Using member functions

Algorithms can use the member functions of objects they're manipulating.

void print_list(set<Employee*>& s)
{
for_each(s.begin(), s.end(), mem_fun(&Employee::print));
}

Predicates

Some algorithms can be given a function to modify their behaviour. For example, the find_if algorithm can find items that conform to a particular condition as specified by a function. A predicate is a function object (an object that behaves like a function) that returns a bool showing whether or not an item matches the condition.

Creating predicates

supplies common conditions that can operate on various types: e.g., greater_equal(), plus(), logical_or() etc. The following does a vector multiplication of a and b, putting the answer in res to which elements are added one at a time.

void discount(vector& a, vector& b, vector& res)
{
transform(a.begin(), a.end(), b.begin(), back_inserter(res), multiplies());
// vector multiplication
}

Adapters

Note: These are sometimes useful but look complicated, so don't worry if you don't understand them. Examples are online.

Adapters are ways to adapt existing predicates - they take and return a function that we can then use with Standard Library algorithms. There are 4 types -

  • binder - to use a 2-arg function object as a 1-arg function. less is a binary predicate. If we want make a unary predicate from it we can do bind2nd(less(),7)).
  • member function adapter - to use a member function
  • pointer to function adapter - to use a pointer to a member function
  • negator - to negate an existing predicate

These can be combined -

... find_if ( ....... not1(bind2nd(ptr_fun(strcmp), "funny")));

Exercises

Some of the exercises below can be answered in a dozen or so lines of code using the Standard Library, but you'll need to explore the documentation first.

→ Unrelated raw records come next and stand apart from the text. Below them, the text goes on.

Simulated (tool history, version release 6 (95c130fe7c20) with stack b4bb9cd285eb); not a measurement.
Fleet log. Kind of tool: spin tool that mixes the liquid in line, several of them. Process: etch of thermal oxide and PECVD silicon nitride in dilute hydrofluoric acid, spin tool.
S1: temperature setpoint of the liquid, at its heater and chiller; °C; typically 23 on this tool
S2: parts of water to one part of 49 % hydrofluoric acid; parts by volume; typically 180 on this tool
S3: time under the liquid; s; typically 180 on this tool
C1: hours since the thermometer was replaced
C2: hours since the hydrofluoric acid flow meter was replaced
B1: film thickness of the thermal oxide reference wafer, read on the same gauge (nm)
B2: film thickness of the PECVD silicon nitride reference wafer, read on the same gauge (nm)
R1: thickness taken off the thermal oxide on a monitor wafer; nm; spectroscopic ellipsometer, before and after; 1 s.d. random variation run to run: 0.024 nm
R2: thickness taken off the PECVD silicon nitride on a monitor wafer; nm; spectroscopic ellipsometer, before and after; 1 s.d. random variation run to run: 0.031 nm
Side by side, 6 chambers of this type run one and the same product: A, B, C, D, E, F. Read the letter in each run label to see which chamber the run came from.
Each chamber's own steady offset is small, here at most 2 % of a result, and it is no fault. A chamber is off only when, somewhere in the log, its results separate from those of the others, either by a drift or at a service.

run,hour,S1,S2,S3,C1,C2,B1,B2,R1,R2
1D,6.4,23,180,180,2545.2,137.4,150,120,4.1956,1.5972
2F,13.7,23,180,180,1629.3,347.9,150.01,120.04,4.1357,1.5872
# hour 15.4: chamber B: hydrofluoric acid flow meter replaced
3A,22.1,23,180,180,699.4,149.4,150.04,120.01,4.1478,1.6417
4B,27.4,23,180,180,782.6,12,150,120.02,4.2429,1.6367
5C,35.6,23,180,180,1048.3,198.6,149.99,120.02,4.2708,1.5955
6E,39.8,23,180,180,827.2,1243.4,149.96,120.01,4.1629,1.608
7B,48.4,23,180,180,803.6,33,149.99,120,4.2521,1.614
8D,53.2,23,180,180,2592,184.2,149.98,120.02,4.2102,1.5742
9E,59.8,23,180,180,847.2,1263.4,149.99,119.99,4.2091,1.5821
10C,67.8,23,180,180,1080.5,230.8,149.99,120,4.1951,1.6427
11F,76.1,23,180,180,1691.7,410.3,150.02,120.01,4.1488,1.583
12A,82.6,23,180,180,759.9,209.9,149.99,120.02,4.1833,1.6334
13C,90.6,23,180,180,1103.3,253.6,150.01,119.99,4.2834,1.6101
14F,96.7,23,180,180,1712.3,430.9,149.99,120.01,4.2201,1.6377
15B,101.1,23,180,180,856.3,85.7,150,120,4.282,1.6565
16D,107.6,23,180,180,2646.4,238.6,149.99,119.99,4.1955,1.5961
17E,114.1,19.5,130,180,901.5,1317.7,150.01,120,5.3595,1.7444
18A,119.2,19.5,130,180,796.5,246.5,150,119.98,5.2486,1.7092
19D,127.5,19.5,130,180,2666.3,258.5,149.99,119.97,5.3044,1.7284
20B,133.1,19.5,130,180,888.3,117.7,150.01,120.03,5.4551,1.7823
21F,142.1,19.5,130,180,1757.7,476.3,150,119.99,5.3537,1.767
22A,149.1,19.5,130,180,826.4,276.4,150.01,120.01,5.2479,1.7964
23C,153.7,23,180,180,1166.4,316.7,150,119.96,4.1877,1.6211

  1. Write a program that given a string by the user determines whether it reads the same both ways
  2. Each line in the unix password file (/etc/passwd) begins with a uid (up to the first ':'). Write a program that reads the uids into a vector of strings, sorts them and then prints out those beginning with 'q'.
  3. Write a program that you can play tic-tac-toe (noughts and crosses) with.

Input/Output

As with C, Input/Output is not part of the language, but support is provided by a library. Most programs need to use #include <iostream>. You may also need #include <fstream> for file I/O, #include <iomanip> for greater control over formatting, and #include <sstream> for I/O to and from strings.

Simple I/O

The C++ summary shows simple usage.

The following illustrates the use of putback() for an input stream. istreams also have an ignore function (is.ignore(5) would ignore the next 5 characters) and a peek() function which looks at the next character without removing it from the stream.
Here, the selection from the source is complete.